FREQUENTLY ASKED QUESTIONS
We have a good working relationship with Swindon Borough Council, Wiltshire Council, Vale of White Horse, Cotswolds District Council, Cheltenham Borough Council and Stroud District Council. We welcome all other councils however a majority of our works are within these regions.
A householder planning application costs £192 to process.
Once the planning application is submitted, you will receive an application reference number and details of how to pay for the planning application.
If you have paid the application fee, we will receive an acknowledgement letter from the council that the planning application is registered, which planning officer is dealing with the application and when to expect a decision. This letter will either will be sent either by email or in the post. Once we have received the letter we will forward a copy to you in due course.
As we are not responsible to pay for the planning application. You do not need to inform us once the application is paid as we will receive an acknowledgement letter in due course.

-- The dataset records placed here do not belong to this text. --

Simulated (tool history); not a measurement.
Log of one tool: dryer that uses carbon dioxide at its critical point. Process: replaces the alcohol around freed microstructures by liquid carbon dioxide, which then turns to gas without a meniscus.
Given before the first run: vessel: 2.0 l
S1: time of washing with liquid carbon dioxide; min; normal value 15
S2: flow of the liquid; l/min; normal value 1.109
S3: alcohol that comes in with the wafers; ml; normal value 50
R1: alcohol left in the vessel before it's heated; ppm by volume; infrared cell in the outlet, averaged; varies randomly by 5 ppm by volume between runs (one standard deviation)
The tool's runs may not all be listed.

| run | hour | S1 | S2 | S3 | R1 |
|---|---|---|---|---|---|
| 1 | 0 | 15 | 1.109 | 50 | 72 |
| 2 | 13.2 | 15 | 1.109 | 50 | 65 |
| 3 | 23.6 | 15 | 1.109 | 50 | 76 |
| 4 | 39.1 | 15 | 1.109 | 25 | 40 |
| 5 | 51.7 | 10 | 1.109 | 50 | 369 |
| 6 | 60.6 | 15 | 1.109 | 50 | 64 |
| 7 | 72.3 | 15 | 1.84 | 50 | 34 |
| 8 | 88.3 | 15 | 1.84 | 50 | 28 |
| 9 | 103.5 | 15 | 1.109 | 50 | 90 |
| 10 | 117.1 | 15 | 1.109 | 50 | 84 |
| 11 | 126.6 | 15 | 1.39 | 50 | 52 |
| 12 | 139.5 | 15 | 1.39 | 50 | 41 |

Once the planning application is lodged, the process will take 6-8 weeks for the application to be determined by the council as various internal departments have to be consulted on the application. As the process is out of our hands, the application will take considerable time therefore it is recommended to wait and see what develops from the planning application. If any comments are raised by the Planning Officer, we will bring this to your attention.
If we have not received an acknowledgement letter from the council within 7 working days, there is a very strong chance that the council may have a backlog of applications to be registered or payment has not been made to process the planning application.
Do not worry, this is usually a good thing as the council has not raised any issues with the planning application. If we hear anything regarding the application, we will inform you (the client) immediately.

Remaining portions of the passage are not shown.